He lives alone now, seldom goes out. There is one man he occasionally meets for coffee. The coffee guy lost his wife a couple of years ago. He shocked the solitary guy the other day when he said he had met a new woman — the love of his life, he said.
This astounded the other guy. He couldn’t imagine finding another love of his life and starting a new relationship.
It’s not that he wants to wallow in grief. He just doesn’t have the spark to ignite a new relationship. Compared to his coffee friend Mr Sparkplug, he’s a dead battery.
The life he had with his wife was like several lives, thirty-four years of sturm and drang, emotionally intense, tempestuous, tossed about on waves of tragedy — mainly the early death of a son.
In between the turmoil, they travelled the world, stayed in fine hotels and lived the life, as the saying goes.
There were periods of time when they were apart, during which our hero (by which, of course, I mean antihero) tried to put his life back together. But they always ended up with each other. His wife was steadfast. She was always there for him. And he, in his own vagabond, messed-up way, was always there for her.

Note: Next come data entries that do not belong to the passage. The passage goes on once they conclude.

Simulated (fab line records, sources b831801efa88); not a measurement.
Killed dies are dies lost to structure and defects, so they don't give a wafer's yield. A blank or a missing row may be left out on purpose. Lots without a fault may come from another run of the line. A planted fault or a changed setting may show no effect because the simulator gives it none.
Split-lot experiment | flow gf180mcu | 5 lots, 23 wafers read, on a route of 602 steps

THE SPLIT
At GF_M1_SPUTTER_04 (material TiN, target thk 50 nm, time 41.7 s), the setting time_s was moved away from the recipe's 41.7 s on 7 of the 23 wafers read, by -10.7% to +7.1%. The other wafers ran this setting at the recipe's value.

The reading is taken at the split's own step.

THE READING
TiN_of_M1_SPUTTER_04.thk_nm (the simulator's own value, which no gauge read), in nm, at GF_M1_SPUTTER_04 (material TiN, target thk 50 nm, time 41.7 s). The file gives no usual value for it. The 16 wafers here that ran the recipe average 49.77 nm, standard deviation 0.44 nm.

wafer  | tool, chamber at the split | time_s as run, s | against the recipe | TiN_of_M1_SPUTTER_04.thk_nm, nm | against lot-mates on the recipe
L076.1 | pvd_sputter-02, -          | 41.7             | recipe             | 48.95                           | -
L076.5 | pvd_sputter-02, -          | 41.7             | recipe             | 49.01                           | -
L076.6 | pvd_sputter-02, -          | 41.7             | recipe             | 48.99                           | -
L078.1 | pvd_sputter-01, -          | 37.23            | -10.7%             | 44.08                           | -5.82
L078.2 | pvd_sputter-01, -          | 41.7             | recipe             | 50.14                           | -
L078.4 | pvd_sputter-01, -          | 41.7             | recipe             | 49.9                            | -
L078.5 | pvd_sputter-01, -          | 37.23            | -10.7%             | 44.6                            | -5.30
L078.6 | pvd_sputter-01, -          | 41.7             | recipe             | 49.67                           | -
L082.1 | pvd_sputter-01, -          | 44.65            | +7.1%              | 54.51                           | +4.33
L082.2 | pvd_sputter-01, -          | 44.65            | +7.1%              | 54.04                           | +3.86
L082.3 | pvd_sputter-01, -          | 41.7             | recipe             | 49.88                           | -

In the end they were together. The last three years of her life-draining illness he was her caregiver. When she was dying, as he held her hand, he told her he would love her forever. Sounds corny, perhaps, but he meant it with all his heart.
No other woman could take her place.
People used to say of his wife, “She’s very warm.” Now he looks for warmth in the fire he lights on winter nights, a bottle of bourbon on the coffee table and the memories — the good memories — of his wife and their life together.
Niels Arestrup as Michel, who still longs for his wife, in Angelina Jolie’s ‘By the Sea’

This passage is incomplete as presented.